Pumpkin Crumb Coffee Cake
By MJH
Ingredients
- Topping:
- 1 cup all-purpose flour
- 1/2 cup packed dark brown sugar
- Pinch of salt
- 1 1/2 teaspoons cinnamon
- 6 tablespoons unsalted butter, cold, cut into pieces
- Cake:
- 2 cups all-purpose flour
- 1 1/2 teaspoons baking powder
- 1/2 teaspoon baking soda
- 1/2 teaspoon salt
- 1 tablespoon cinnamon
- 2 teaspoons ground ginger
- 1/2 teaspoon nutmeg
- 1/3 cup vegetable oil
- 3/4 cup unsweetened applesauce
- 1 15-oz. can pumpkin
- 1 teaspoon vanilla extract
- 1 1/2 cups sugar
- 1/2 cup packed dark brown sugar
- 2 large eggs, at room temperature, lightly beaten
Details
Adapted from myrecipes.com
Preparation
Step 1
Make topping:
In a bowl, stir together flour, brown sugar, salt and cinnamon.
Add butter and combine with fingertips until mixture is crumbly.
Refrigerate while making batter.
Make cake:
Preheat oven to 350ºF.
Butter and flour a 9-by-13-inch cake pan.
In a small bowl, combine flour, baking powder, baking soda, salt and spices.

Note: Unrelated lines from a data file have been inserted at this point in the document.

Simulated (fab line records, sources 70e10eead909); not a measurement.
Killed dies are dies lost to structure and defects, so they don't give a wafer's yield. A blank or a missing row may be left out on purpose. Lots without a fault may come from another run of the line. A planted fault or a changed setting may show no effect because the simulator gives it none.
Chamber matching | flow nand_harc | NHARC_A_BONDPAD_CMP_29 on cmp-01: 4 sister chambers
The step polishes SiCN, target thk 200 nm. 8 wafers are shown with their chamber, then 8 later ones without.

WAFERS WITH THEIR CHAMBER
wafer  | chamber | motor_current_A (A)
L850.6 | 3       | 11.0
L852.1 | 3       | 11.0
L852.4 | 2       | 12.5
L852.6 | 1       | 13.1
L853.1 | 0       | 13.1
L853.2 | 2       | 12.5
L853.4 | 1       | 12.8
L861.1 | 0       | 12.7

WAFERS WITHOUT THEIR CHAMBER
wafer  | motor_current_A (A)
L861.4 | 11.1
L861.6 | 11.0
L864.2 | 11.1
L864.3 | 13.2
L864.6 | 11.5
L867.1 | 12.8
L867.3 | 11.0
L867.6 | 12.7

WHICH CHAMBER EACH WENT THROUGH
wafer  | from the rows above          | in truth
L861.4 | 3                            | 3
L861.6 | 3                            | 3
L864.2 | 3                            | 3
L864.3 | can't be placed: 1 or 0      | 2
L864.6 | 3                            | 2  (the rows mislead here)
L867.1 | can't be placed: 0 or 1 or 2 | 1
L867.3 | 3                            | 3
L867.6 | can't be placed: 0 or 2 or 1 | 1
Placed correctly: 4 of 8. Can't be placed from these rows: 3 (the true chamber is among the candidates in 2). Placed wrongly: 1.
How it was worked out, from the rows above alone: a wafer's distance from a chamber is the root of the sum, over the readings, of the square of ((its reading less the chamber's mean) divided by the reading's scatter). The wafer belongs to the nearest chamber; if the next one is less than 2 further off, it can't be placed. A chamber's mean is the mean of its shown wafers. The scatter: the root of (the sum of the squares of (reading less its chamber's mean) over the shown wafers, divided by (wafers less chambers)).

In a large bowl, whisk together oil, applesauce, pumpkin, vanilla and both sugars until well mixed.
Whisk in eggs.
Add flour mixture to pumpkin mixture and stir until just combined; do not overmix.
Pour batter into cake pan and spread evenly.
Sprinkle with reserved topping.
Bake cake until a toothpick inserted into center comes out clean, 45 to 50 minutes.
Allow to cool in pan on a wire rack at least 20 minutes.